Bromige maintains a small legion of admirers who value the taut intelligence of his poems. He’s routinely described as a “difficult” poet, but I don’t buy it. If the standard for transparency is Billy Collins, then maybe Bromige is difficult. Some of his poems experiment with syntax and a fracturing of the language, but these poems are no more difficult to enter, if you let your ear and senses guide you, than most 20th-century chamber music.

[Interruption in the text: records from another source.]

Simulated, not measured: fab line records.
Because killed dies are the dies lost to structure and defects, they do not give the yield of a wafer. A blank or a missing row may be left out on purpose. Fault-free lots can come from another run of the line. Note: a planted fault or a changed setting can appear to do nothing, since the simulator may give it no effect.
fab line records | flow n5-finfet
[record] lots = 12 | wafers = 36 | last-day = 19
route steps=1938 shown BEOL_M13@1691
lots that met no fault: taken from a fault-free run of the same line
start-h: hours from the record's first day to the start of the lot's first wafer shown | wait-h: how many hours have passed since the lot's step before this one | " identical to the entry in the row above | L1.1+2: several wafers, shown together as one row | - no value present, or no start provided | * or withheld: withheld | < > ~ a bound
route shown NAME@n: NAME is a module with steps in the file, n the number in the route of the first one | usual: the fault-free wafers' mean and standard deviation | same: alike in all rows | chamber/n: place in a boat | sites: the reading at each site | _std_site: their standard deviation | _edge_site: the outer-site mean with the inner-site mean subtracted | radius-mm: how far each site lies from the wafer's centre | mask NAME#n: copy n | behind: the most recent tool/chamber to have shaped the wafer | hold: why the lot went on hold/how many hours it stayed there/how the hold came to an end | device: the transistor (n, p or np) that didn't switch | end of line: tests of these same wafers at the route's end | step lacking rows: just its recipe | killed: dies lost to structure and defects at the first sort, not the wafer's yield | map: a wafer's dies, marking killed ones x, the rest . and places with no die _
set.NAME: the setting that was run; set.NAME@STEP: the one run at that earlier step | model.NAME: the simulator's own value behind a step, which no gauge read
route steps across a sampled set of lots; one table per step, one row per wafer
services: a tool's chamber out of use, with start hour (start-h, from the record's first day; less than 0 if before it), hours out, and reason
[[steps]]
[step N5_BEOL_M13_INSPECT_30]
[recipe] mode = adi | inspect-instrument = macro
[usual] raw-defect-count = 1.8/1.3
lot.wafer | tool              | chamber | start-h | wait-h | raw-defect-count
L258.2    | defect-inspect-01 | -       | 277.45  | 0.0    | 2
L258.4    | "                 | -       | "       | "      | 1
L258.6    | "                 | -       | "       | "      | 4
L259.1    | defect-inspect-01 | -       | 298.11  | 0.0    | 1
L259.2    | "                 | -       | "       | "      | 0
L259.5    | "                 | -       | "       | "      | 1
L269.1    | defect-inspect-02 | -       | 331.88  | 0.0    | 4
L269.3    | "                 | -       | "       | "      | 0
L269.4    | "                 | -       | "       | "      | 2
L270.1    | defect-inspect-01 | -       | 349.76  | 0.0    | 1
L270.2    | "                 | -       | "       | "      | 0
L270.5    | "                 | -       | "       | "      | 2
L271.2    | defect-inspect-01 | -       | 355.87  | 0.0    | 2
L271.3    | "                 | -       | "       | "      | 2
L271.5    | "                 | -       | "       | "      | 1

A typical Bromige poem cracks itself open, as if it were a hairy husk of coconut, and one discovers inside a nutrient composed of logic, wit and irony. Many of his shorter poems are wonders of composition. They often animate the inanimate, and are fired by their own engines, driving straight through the finish with intention. Consider the following two poems, which appear on facing pages in Bromige’s volume, Desire. The first, “Abstract,” strikes me as a cerebral painting, with a measure of theology tossed in, while the second poem, “The Object,” seems like a form of country-western love song.
Abstract
My desire precedes me
who am its shadow for the light
glows from beyond its further side.
 the flame to burn this shadow up
when I am one with light.
And so I live as darkness
 and would to this end be
proof
that that flame flames, that object
interposes, absolutely solid.
I can’t spare breath on happiness
nor any of its relatives, description
of this kind must be distraction.
For the God I am the shadow of
once seared me in the flame,
and sealed my lips. I hurt
to talk. My god
must prove my spokesman:
he adores the thing I am;
the flame, the glowing happy flame,
and sets an obstacle between.
The Object
Years afterward
I cherished a black scarf
and would show it to close friends
and say, It once was hers.
I last saw you in April ’55.
I found the scarf in December ’56,
working as a janitor,
in a city where you never were.
A cheap thing, unpleasant to the touch,
rasping & thin. Some scent
persisted, cheap also,
as reminder of the girl,
a girl, unknown to me.
I felt dirty when I handled it.
Desolate, when I lost it.
You meant the world to me.
David Bromige grew up in London and leapt the pond to do his undergraduate work at the University of British Columbia. At a legendary poetry festival in Vancouver in 1963, Bromige met a number of American poets, including Robert Creeley, Charles Olson, Allen Ginsberg and Robert Duncan, who would have a huge influence on him.
Around this time, Bromige moved to Berkeley, with a Woodrow Wilson Fellowship, to do graduate work. In 1968, Black Sparrow Press brought out his volume The Ends of the Earth, the first of 11 of his books they’d publish over the years. His Black Sparrow volume Desire: Selected Poems 1963–1987, won the Western States Book Award. Bromige has a new Collected Poems coming out in 2010, published by the English press Reality Street Editions.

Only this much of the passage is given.